I sheepishly told this lovely man with me that I wanted to write them.
He said: “Good for you.”
Is it any wonder I married him?
Most people laughed or scoffed or at best, said nothing about this writing dream. My own mother, who called herself “practical” as though saying “I’m Methodist,” worried that I was a “dreamer.” When I said something about wanting to write bookS (plural!!!) she repeated the plural with something akin to panic in her voice.
When Steve and I went on a date with one of his friends and a woman he was seeing, my writing Christian romance was mentioned, and she was a “scoffer.”
“What does that mean? Two people find God and fall in love?”
I wanted to slink under the table, but my darling, very own hero, said, “Yes.”
Dreams are a deep part of ourselves and fragile. Letting them out exposes them to dangers and the chance that someone won’t like them. They’re much like our own children that way. We don’t want to send them out into that cruel world where they might be bullied or hurt or made fun of. That hurts.
We have a choice. We can keep them with us, safe in our homes (hearts) and never expose them to the dangers and challenges of the world.
That’s not good for children. As parents it’s our responsibility to raise them to be strong, independent, self-reliant, moral people. One day we have to drop them off at school or put them on that school bus and hope for the best. Even if we homeschool, there will come a day when we have to let them go; maybe for their first sleepover at someone else’s house or for a playdate or something. We have to. It’s hard on us, but they can’t flourish if we hold them close to us every second.
Our dreams are the same way. We have to let them out and we have to let them risk being laughed at or ignored or scoffed at. If we don’t they can never be applauded or fulfilled. That scoffing or laughing can toughen up the dream and our determination to see it happen or it can cripple us, and make us forget those dreams ever existed. Who needs that pain, so I won’t dream anymore.
I watched a show once where a couple was struggling to get by. The man worked at a job he HATED and she worked at a job she didn’t like either, and because of their children, they had to work different schedules and never saw one another. What baffled me and hurt my heart is that this was not temporary. Neither of them seemed to expect life to ever change or get better. I couldn’t imagine living like that. I think they had stopped dreaming.

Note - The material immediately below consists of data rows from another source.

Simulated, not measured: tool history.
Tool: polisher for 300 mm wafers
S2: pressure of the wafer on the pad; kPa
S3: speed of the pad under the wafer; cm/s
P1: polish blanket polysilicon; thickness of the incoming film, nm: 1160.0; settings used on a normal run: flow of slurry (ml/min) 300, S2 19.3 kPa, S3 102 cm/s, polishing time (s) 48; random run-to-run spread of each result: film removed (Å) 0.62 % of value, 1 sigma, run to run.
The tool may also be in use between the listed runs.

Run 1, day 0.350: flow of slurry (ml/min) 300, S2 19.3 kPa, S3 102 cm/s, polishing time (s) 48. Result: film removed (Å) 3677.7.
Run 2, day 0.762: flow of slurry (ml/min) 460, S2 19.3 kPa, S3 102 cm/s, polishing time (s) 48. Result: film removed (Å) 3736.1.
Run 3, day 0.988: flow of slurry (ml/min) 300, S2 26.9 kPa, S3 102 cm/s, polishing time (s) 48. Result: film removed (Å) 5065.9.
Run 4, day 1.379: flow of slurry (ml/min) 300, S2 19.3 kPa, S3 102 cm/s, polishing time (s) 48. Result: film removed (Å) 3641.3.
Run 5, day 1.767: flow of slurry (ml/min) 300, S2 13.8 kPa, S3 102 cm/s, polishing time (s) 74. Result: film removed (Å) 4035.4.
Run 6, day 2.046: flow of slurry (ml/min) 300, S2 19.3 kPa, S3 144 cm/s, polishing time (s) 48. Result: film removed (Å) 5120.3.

Years ago, when I was attending RCIA to join the Catholic Church, we attended Wednesday prayer services during Advent. During one of these, we were asked what our “New Years Resolutions” were – the beginning of Advent being the beginning of the Church year. I wrote “Get a book published” and “find a baby to adopt.” Those were my two big dreams and for about six years I thought about them every Advent and every prayer I lifted to my Heavenly Father ended with, “And let us find a baby to adopt.”
In June 21, 2002 a little boy came to live with us and stole my heart. In December 2002, Wings Press offered me a contract for Fabric of Faith. In Sept 2003, that little boy because legally ours (3 years ago yesterday!) and in Jan 2004, Fabric of Faith came out.
My dreams have been fulfilled and I really don’t know what else to wish for. If I hadn’t expressed those dreams out loud, it would still be 2006, but where and what would I be?